9.              Counsel for the tenant argued that the relevant  finding is based solely on the finding that the premises  was originally let out for a residential purpose.   We are  not in a position to agree.  It is true that that aspect was  also kept in mind by the court while entering the finding  on causing nuisance to neighbours and other occupiers.   But, the finding is based on the effect of installation and  working of machinery by the tenant, the blocking of an  ’Ota’ (passage) by putting up a tin sheet partition and the  dumping of articles in the passage and in the open space  in the premises.  These aspects are relevant and the effect  of these acts are relevant considerations while entering a  finding on nuisance under Section 13(1)(c) of the Act.    The argument on whether the photographs relied on by  the landlord to prove the dumping, were duly proved does  not impress us.  Similarly, the attempted explanation of  the tenant that the goods did not belong to him but to  relatives, has been rightly rejected by the trial court and  the appellate court.   Therefore, we see no reason to  interfere with the decree for eviction under Section 13(1)(c)  of the Act.   

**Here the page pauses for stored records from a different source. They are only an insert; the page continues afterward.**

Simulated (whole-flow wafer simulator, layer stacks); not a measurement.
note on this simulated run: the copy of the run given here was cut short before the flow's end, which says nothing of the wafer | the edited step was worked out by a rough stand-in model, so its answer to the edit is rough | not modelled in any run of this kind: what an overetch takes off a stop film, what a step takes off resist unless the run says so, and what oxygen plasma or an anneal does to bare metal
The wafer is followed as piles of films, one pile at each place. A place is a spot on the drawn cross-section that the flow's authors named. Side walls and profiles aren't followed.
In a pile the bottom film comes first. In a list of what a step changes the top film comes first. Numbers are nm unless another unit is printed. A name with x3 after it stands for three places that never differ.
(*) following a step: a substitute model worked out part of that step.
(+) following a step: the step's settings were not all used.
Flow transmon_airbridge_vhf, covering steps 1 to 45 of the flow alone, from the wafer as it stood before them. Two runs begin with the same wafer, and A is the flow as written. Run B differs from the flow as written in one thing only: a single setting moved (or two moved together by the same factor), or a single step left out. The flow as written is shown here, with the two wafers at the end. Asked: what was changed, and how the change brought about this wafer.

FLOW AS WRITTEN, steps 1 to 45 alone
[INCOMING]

10.             In that view, no useful purpose would be served  by directing the appellate court to reconsider the question  of eviction under Section 13(1)(a) of the Act, even if the  claim thereunder requires to be reconsidered (we do not  pronounce on it).  The decree for eviction under Section  13(1)(c) of the Act would survive.  In such a situation, we  see no reason to interfere with the decree for eviction as a  whole.

11.             Thus, we confirm the decision under appeal and  dismiss this appeal.  The tenant is given a time of nine  months from this date to vacate the premises on his filing  the usual undertaking before this Court with a period of  three weeks from today.   However, there will be no order  as to costs.